Rural Local Body Core Functions and Finances, for the Fourteenth Finance Commission

Rural Local Body Core Functions and Finances, for the Fourteenth Finance Commission

By T R Raghunandan
30 May 2015

In 2013-14, Accountability Initiative(AI) was tasked by the Fourteenth Central 14th Finance Commission (FFC) to examine several aspects of the structure of devolution of powers, responsibilities and finances by states to rural local bodies (RLBs), based on the data provided by them to the FFC. Our study covered all decentralization models, namely, the panchayat system, the extension of the panchayat system to the 5th Scheduled Areas, Autonomous District Councils under the Sixth Schedule and other state specific arrangements.

While ascertaining the status of actual devolution of tasks and responsibilities relating to the basic civic functions of water supply, sanitation, solid waste management, drainage, roads, streetlights, community assets such as parks, burial and cremation grounds, and other means of communication such as waterways to rural local bodies, it was discovered that most states had legally endowed village level RLBs such as Gram Panchayats with regulatory and implementation powers to provide core public services. However, wide variations existed between states in the range of powers devolved upon intermediate and district level RLBs, with some states narrowing their ambit to merely undertake planning or providing advice.

The report analyzes the fiscal transfers from states to RLBs by studying the frameworks governing them, and assesses the strength of the systems of public financial accountability applicable to RLBs. It particularly looks at whether states subsumed earlier Central Finance Commission grants into their own state level transfers or treated these as additional grants; an important input for the FFC.

Trends, performance and efficiency of all RLB revenue sources (Tax and non-tax revenues, and transfers from State and Central governments) were analyzed by looking at the financial flow data provided by states. Trends of expenditure incurred by RLBs on core functions-were covered in detail in the study of their finances.  

The study was hampered by inconsistent and incomplete data received from states, in spite of follow ups alongside the FFC staff.  Though the researchers attempted to check the data for consistency and normalize it, in the case of some states, regular procedures could not be followed and the data considered the most consistent was studied. 

The report estimates the gap in resources for delivering core services by RLBs for 2015-2020, using benchmarks set by the state and the union Government. It ends with AI’s suggestions on strategy options, including tax and non-tax measures, for bridging the gap between core function expenditure needs and available revenues. The suggestions include that a greater proportion of central grants and shares of buoyant state and central revenues ought to be provided to RLBs, so that they can close the fiscal gap and provide local core services that meet benchmarked standards. Concurrently, local revenue collection must be incentivized. In particular, property taxes remain largely untapped by RLBs.
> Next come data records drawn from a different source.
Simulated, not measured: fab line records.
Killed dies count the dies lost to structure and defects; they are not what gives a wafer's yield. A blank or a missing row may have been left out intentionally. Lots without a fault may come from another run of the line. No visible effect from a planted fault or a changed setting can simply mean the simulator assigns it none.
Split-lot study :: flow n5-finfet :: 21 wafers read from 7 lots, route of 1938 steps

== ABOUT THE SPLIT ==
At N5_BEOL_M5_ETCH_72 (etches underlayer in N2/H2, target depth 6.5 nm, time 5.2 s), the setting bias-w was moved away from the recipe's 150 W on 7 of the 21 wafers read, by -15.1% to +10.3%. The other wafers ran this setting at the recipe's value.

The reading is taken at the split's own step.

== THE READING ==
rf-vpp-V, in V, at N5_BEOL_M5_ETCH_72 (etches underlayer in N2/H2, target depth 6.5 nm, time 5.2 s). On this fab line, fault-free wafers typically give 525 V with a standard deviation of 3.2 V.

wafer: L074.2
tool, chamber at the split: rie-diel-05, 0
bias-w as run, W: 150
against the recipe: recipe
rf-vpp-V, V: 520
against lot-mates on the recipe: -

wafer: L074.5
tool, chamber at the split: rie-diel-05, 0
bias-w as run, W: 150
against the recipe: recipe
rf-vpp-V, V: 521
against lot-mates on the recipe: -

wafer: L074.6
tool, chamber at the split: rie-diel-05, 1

​AI’s report was a critical input that was relied upon by the FFC to recommend increasing the amounts allocated to local governments from the divisible pool of taxes from Rs. 86161 crore to Rs. 287436 crore, an increase of 234 percent over the grants recommended by the 13th FC. This amounts to a 344 percent increase in the allocation of basic grants, from Rs. 56335 crore to Rs. 249978 crore. In the case of performance grants, which, as a proportion of the total grants has been brought down to 10 percent and 20 percent in the case of rural local governments and urban local governments respectively, the increase is relatively modest; from Rs. 29826 crore to Rs. 37458 crore. All in all, this amounts to an increase in the FFC grant to local governments, from 2.28 percent to 4 percent of the central divisible pool of taxes.

This is big money, translating at the Gram Panchayat level for instance, to an increase from Rs. 5 lakhs to Rs. 25 lakhs per year, depending upon the size of the Panchayat concerned.